Departure lounge ramblings on music, places, climate change and stuff outdoors

Love Vinyl – Record Store Day 2016

Record Store Day, the annual celebration of musical discs, has a big red star by it on the markontour calendar. So I bounced out of bed this morning and listened to Mary Anne Hobbs read out tweeted dispatches from the early morning queues outside Britain's remaining vinyl emporiums, while compiling a wishlist of the special releases about to go on sale.

I'm not really a record collector as such, in that I am not tremendously interested in rarity or the financial value of a record, but I do love record shops, mostly for the joy of being introduced to a new band by a passionate fan (record shop assistant). Or thumbing through boxes of endless 1980s pop tat, only to find something I'd never heard of by an artist I already love.

'Pleasures of the Harbour' by Phil Ochs, which I discovered today in Soul Jazz Records, falls firmly into the latter category. I got into Ochs in my early twenties via a recommendation from someone on an anti-Iraq war demonstration. Ochs, an original troubador, made his name in the sixties with passionate, biting anti-Vietnam war songs. He was best mates with Bob Dylan until the latter gave up protest singing. I can't find a date on this record, but it seems to have come from a later period in Ochs' short life and following some time off in Europe. The sleeve notes explain “I've been away for a while but I hope to be back again soon.. From the pubs of London to the hills of Edinburgh, a jealous journey on the ecstasy side of tragedy.. Ah but in such an ugly time the true protest is beauty.. Oh I have been away for a while and I hope to be back again soon.”

A street away, upstairs at the tiny If Records while my mate was purchasing some very pricey jazz, I discovered The Black Hippies' eponymous 1977 debut. From a quick, astonished listen on the shop's decks, I gleaned that this is a heavy piece of Afro-rock, with pulsating bass lines. The accompanying blurb promises that it will make “dance floors erupt into displays of uninhibited frenzy”!

Then in Hoxton's Love Vinyl (pictured above), after enjoying a live set from Pete Josef, I found a real gem – Woody Guthries' 'Poor Boy' – a retrospective of the output of the great dust-bowl balladeer's final decade. The wonderful sleeve notes find Guthrie defending the enduring value of folk music and describing his own compositional methods: “I've made up scaddles and oodles of songs, ballads, about fires, floods, droughts, stabbings, rapings, killings, robbings, fist-fights, gaming gamblers, riverboat rustlers, outlaws, inlaws, bad men, bad girls, wrecks of trains, cars, planes, ships, terrible accidents, political rally songs, songs of protest, trade union songs, ballads to tell you how racial hate's done got another good man and gone, sugarloaf jumps to tell you how pretty you dive and swim, to tell you how I love you, hate you, need you, and can't stand you. I mix up old tunes; I wheel them and I deal them; and I shuffle them out across my barking board; I use half of two tunes, one third of three tunes, one tenth of ten tunes. I always save back my notes and words left over and pound them out to poke fun at the democrats and the republicans and these Wall Street ramblers.” I can't wait to listen.

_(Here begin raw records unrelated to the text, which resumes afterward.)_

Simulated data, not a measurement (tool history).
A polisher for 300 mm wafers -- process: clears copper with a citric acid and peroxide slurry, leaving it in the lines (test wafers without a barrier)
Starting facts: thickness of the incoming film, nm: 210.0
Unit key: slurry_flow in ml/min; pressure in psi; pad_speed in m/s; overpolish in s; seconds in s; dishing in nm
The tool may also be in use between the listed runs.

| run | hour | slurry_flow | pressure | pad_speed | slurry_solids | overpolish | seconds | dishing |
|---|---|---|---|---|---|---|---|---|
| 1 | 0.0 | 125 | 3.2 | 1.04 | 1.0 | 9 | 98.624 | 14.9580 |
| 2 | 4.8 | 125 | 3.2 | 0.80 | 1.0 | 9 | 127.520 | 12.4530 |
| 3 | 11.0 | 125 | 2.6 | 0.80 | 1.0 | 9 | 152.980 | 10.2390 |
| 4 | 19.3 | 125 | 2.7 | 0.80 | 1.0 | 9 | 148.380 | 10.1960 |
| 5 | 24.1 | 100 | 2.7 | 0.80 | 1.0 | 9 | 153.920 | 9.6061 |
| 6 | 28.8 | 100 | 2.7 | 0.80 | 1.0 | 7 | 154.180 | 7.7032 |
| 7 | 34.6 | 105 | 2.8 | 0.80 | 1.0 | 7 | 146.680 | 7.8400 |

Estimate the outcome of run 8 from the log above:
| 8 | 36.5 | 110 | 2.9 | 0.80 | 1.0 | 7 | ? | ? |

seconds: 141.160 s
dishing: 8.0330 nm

But none of the above were Record Store Day releases themselves, just the beneficial collateral of four hours in record shops. The actual special release haul includes a Roots Manuva EP, on which the B-side offers instrumental versions of the A-tunes; a Norman Cook remix of The Charlatan's 'Trouble Understanding'; the recently passed Howard Marks poignantly reading Dylan Thomas' 'Do Not Go Gentle'; a Matthew E. White / Natalie Prass duet; and The Fall's 'Bingo Master Break Out!'. Plus I picked up a 45rpm reiussue of 'Wichita Lineman', featuring a very uncool looking Glen Campbell staring out from the cover in his white turtle-neck and suit.

I have no idea when I will get time near a turntable to enjoy them all. True to name, markontour is currently on a train and will shortly be flying off to New York. But that just means there will be a second round of discovery pleasure when I return home. Thank you Record Store Day for keeping vinyl shopping alive!